Decorators for entity collection classes.

The decorators fall into two groups: annotations and interception recipes.

The annotating decorators (appender, remover, iterator, internally_instrumented, on_link) indicate the method’s purpose and take no arguments. They are not written with parens:

@collection.appender
def append(self, append): ...

The recipe decorators all require parens, even those that take no arguments:

@collection.adds('entity')
def insert(self, position, entity): ...

@collection.removes_return()
def popitem(self): ...

Decorators can be specified in long-hand for Python 2.3, or with the class-level dict attribute ‘__instrumentation__’- see the source for details.

static adds(arg)

Mark the method as adding an entity to the collection.
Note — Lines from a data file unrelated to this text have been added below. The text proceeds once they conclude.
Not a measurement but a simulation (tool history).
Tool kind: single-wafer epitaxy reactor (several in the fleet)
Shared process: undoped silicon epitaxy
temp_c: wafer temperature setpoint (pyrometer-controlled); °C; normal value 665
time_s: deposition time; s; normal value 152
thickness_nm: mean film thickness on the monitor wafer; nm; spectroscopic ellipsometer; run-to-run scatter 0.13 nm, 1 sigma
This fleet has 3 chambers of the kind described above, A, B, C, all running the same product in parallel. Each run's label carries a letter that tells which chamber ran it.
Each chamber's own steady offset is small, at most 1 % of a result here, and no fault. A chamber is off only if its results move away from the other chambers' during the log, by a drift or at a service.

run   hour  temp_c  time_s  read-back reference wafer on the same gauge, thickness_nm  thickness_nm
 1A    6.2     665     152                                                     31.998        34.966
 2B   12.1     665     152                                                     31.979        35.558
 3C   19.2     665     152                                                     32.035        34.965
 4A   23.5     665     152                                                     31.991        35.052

Adds “add to collection” handling to the method. The decorator argument indicates which method argument holds the SQLAlchemy-relevant value. Arguments can be specified positionally (i.e. integer) or by name:

@collection.adds(1)
def push(self, item): ...

@collection.adds('entity')
def do_stuff(self, thing, entity=None): ...
static appender(fn)

Tag the method as the collection appender.

The appender method is called with one positional argument: the value to append. The method will be automatically decorated with ‘adds(1)’ if not already decorated:

@collection.appender
def add(self, append): ...

# or, equivalently
@collection.appender
@collection.adds(1)
def add(self, append): ...

# for mapping type, an 'append' may kick out a previous value
# that occupies that slot.  consider d['a'] = 'foo'- any previous
# value in d['a'] is discarded.
@collection.appender
@collection.replaces(1)
def add(self, entity):
    key = some_key_func(entity)
    previous = None
    if key in self:
        previous = self[key]
    self[key] = entity
    return previous

If the value to append is not allowed in the collection, you may raise an exception. Something to remember is that the appender will be called for each object mapped by a database query. If the database contains rows that violate your collection semantics, you will need to get creative to fix the problem, as access via the collection will not work.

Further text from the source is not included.